- Keep track of your income and expenses
- The first step is to keep careful records of the money coming into your household (income from all sources) and the money going out (expenses).
- You can then use this information to create a cash-flow statement that shows where your money comes from and where it goes during a specified period of time.
- Analysing your cash-flow can help you figure out whether your expenses are greater than your income.
- A cash-flow statement will help you identify where you can cut back on spending and ways you can save more.
- Create budget categories that are appropriate for you
- Once you have estimated your monthly net income, the next step is to think about appropriate categories for your budget.
- The two most basic budget categories are spending and saving.
- Set your financial goals.
- Goals can vary from meeting basic needs, getting out of debt, educating children, to buying a house etc.
- Once you decide on your priority goals, figure out the cost of each and set a time frame for achieving it.
- Estimate how much you must allocate to savings every month to achieve each goal.
- If this amount is more than you think you can afford, make adjustments by extending the time you need to save the desired amount, reducing the cost, or changing the goal.

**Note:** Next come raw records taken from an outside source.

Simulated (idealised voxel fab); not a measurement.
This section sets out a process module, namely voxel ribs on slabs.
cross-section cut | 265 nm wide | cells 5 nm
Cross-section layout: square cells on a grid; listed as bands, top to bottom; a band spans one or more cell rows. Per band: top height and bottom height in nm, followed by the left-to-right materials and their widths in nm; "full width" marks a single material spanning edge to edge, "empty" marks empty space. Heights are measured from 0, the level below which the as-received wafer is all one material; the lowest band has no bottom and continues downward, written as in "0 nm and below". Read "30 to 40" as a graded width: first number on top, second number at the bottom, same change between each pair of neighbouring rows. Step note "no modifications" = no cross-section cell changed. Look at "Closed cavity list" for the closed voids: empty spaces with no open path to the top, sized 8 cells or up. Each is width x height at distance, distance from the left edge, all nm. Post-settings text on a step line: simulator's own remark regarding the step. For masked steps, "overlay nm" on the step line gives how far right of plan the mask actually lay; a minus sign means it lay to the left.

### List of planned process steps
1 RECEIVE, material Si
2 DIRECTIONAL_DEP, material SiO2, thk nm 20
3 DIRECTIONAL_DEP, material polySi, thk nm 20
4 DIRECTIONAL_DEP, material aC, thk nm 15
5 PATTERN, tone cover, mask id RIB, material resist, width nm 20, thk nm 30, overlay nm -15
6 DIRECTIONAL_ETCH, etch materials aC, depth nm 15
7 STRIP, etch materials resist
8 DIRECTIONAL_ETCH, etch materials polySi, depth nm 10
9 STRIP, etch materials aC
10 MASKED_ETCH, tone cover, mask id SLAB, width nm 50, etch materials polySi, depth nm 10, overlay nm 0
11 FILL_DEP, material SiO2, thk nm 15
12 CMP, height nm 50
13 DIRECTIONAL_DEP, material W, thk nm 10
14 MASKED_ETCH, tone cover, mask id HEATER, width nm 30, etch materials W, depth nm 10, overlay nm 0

- Allocate your income across your budget categories.
- If your cash-flow statement provides a good and detailed estimate of your current income and expenditures, you should be able to identify opportunities to reduce spending and save more.
- When you allocate money across budget categories, consider your priorities and financial goals.
- If, you don’t have enough income to pay for daily necessities, repay debt and save for specific goals you know that you will need to make adjustments in the budget.